Unresponsive/Slow Server

Hello, I don’t think it’s something related to HestiaCP, but I would like to know if anyone can give me a north.

I created an instance in aws (c5a.large) with web and email. The idea would be to migrate emails that are on an external server to use everything in the same new instance.

The server has approximately 40 users/sites with little traffic/compute demand.

I migrated only the sites for now and they worked well for about 2 days. Until everything started to be so slow or unresponsive. I enabled the same firewall ports listed on hestiacp in the Aws security group.

With the problem, I started to disable services that I was not yet using, such as email. I blocked SMTP, IMAP and POP3 ports on AWS. I also disabled these services at the server … and then everything started to normalize.

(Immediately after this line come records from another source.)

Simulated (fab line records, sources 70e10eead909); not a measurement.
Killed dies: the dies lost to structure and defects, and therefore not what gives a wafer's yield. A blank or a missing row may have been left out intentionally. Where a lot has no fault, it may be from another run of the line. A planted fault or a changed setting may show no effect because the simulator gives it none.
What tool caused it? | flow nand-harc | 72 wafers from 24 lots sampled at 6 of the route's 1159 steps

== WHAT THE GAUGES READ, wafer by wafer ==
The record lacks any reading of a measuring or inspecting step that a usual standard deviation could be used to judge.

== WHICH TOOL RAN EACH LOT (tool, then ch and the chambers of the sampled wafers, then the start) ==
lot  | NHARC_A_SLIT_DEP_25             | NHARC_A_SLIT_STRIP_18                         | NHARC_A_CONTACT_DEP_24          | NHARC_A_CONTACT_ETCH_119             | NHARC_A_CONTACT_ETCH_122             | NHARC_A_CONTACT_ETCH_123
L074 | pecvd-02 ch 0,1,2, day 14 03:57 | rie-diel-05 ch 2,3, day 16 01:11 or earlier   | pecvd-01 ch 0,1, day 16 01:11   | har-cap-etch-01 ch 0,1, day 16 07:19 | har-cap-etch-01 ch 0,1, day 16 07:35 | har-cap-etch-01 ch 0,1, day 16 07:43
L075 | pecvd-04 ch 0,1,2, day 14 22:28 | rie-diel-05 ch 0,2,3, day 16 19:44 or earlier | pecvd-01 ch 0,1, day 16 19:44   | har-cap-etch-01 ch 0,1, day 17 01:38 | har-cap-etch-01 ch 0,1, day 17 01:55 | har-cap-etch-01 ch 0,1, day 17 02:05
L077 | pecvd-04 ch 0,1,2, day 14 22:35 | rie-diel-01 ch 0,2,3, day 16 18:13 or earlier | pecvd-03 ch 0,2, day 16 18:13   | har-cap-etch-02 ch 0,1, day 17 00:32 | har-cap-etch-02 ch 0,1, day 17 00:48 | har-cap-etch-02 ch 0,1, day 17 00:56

Also, I disabled the mail function in PHP.

What I find strange is that even with the exim4 service stopped, the use of exim continues to increase, as if it were still sending emails. Why is this happening?

Am I being attacked? Is there any way to increase protection? It is not any of the users abusing the server because as I explained the email server is external. I will probably have to keep the web server separate from the email server if I can’t find a solution.

Thank you
.

The increasing size of the Exim queue size is indeed alarming. This would make me think that there is “something” that sends out emails (or trying to send). Thoroughly check that the emails in the queue are legit. If they’re not, flush the queue. This may help you: Exim Cheatsheet

Disabling php mail() function is a good thought. But you might also consider logging what is going on with that function, to have a better insight. Please consider the following code snippet I use to keep track of the mail() function:

# Log all calls of PHP mail() function to track spam abuse
# This configuration assumes that php-fpm is in use
touch /var/log/phpmail.log
chown admin:hestia-users /var/log/phpmail.log	# Need to set owner/group so all users can write to file
chmod 660 /var/log/phpmail.log
sed -i 's:;mail.log = syslog:mail.log = \/var\/log\/phpmail.log:' /etc/php/*/fpm/php.ini
sed -i 's:mail.add_x_header = Off:mail.add_x_header = On:' /etc/php/*/fpm/php.ini
systemctl restart php*-fpm.service apache2.service

This will log all mail() calls in /var/log/phpmail.log, so you’ll be able to check what is going on.

Another suggestion that comes to my mind is to make use of the IP Lists (Settings > Firewall > Manage IP lists > Add IP list > Data souce = Block malicious).

Do have a look at this as well: Max CPU/RAM and ClamAV disabled - #6 by Felix

2 Likes

I love that snippet. How about PR it to Hestia?